A Week of Koby's Quick Hits - Aug. 6-10

Big Data Evangelist, IBM

Here are the quick-hit ponderings that I posted on various LinkedIn big data discussion groups this past week. I opened up one new theme–Big Media (which I'd introduced a few weeks back at this IBM big-data-relevant site) –and extended my existing discussions of peta-governance (going beyond what Tom Deutsch and I discussed recently in the IBM Data Management magazine), prediction markets (ideas stimulated by LinkedIn discussions), decision scientists (a shortened version of a blog that will appear imminently at the new IBM big data hub), and all “in memory” (wherein I split hairs on the definition of "all"):

August 6 – Peta-governance? Controlling the explosion of big data models will prove difficult

Big data rides on a never-ending stream of new statistical, predictive, segmentation, behavioral and other advanced analytic models. As you ramp up your data scientist teams and give them more powerful modeling tools, you will soon be swamped with models. How can you possibly govern the exponentially growing pool of models, many of which are key intellectual property, with tight controls that you can scale without strangling the creativity of your data scientists by making them jump through frustrating bureaucratic hoops?

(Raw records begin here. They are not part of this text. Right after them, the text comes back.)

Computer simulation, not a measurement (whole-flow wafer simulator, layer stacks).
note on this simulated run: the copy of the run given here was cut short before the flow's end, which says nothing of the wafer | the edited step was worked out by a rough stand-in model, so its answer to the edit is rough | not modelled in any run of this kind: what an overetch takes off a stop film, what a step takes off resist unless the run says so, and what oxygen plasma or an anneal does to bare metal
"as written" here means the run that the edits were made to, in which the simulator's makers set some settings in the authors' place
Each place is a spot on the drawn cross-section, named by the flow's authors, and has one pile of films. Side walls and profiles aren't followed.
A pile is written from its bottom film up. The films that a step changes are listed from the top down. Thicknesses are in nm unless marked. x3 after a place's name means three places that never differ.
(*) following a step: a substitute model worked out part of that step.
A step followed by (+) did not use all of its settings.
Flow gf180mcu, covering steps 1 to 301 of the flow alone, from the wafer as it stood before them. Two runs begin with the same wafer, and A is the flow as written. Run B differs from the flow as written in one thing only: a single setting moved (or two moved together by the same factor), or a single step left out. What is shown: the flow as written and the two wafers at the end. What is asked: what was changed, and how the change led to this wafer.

Big data analytics demands governance–let's face it, some level of repeatable bureaucracy–if it's designed to produce artifacts that are deployed into production applications. For example, how many in-production churn models are you managing across your various channels? What's the latest approved version of each? How well does it fit the latest customer data pulled in from the data warehouse and other customer data stores? Was it promoted to production in a controlled fashion after being scored against the latest customer data and compared with various challenger models? Which of your churn-knowledgeable data scientists and subject matter experts, if any, takes responsibility for approval of the latest and greatest model at any point in time?

Too many organizations implement haphazard model governance within and among their disparate big data initiatives. The sheer scale of your big data science will make the governance imperative more urgent. Your data science teams will produce:

  • more and more models (segmentation, churn, upsell, cross sell, experience optimization, anti-fraud, social graph analysis, etc.)
  • developed in more and more tools and languages (R, SPSS, MapReduce, Java, SAS, etc.)
  • with more and more variables (interactions, behaviors, transactions, clicks, locations, demographics, psychographics, socioeconomics, semantics, etc.), fed from
  • fed with data from more and more sources (social media, CRM, OLTP, data warehouses, billing, sales and marketing, etc.)
  • scored and validated according to more and more schedules (as-needed, batch, near-real-time, real-time)
  • driving optimizations in more and more business processes (customer-facing, such as sales, marketing, call centers, self-service portal, etc., and back-office, such as order fulfillment, manufacturing, and finance)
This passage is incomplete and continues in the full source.